You Shouldn’t Trust Your Cloud Vendors

Trusting cloud vendors increases your attack surface.
I've built a lot of stuff over the course of my career. Most of it has used one or more hosted services from any number of providers. Those services come with security claims that I can't verify. 
Current best practices don't really address this issue, either; if I set up a new service following those best practices, I only store hashed, salted, and peppered passwords (with Argon or bcrypt). I validate all user input and sanitize all outputs - including my log messages. I double-check all the permissions on my storage buckets. All of these practices are necessary, but not sufficient; they assume the security of the underlying service based on the (questionable) principle that the provider is a trusted entity.

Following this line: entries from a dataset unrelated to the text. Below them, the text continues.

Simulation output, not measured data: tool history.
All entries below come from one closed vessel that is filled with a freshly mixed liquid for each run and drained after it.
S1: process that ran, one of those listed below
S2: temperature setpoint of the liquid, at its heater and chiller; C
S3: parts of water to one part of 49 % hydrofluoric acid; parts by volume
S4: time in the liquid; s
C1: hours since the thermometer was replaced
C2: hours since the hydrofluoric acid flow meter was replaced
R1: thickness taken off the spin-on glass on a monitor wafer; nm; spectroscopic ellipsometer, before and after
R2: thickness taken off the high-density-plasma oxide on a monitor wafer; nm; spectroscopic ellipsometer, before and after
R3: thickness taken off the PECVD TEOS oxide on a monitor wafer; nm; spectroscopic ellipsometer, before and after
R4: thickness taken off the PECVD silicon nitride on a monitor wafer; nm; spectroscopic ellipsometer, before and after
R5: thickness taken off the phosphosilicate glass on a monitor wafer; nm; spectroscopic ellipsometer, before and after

Even trusted providers are fallible. We all make mistakes, the employees at all our vendors do too. Just scroll through https://krebsonsecurity.com. Security is a hard problem, and human error compounds with difficult engineering problems at every vendor to increase your attack surface. So the real question here is, "how do you protect yourself from your vendor's mistakes?"
For something like a managed queue or pub/sub, you can encrypt the messages you pass through it: easy. Same for a database, you would just make sure that everything that goes in is securely encrypted. But where are those encryption keys coming from? The natural solution would be to use your vendor's Key Management System (KMS), but then you'd have to secure that too.
Securing a KMS system is not an easy task - you need to solve two problems: (1) the only people who can get keys are people you explicitly authorize, and (2) the keys haven't been tampered with or otherwise delivered from a box-in-the-middle. If your inner AWS guru said "IAM" you're almost right. But the point here is to protect yourself from potential mistakes *at your vendor*.
Almost by definition, you can't do that with products you get *from your vendor*. It all starts with what is known as "the root of trust". For cryptography, the root of trust is typically where encryption keys are derived.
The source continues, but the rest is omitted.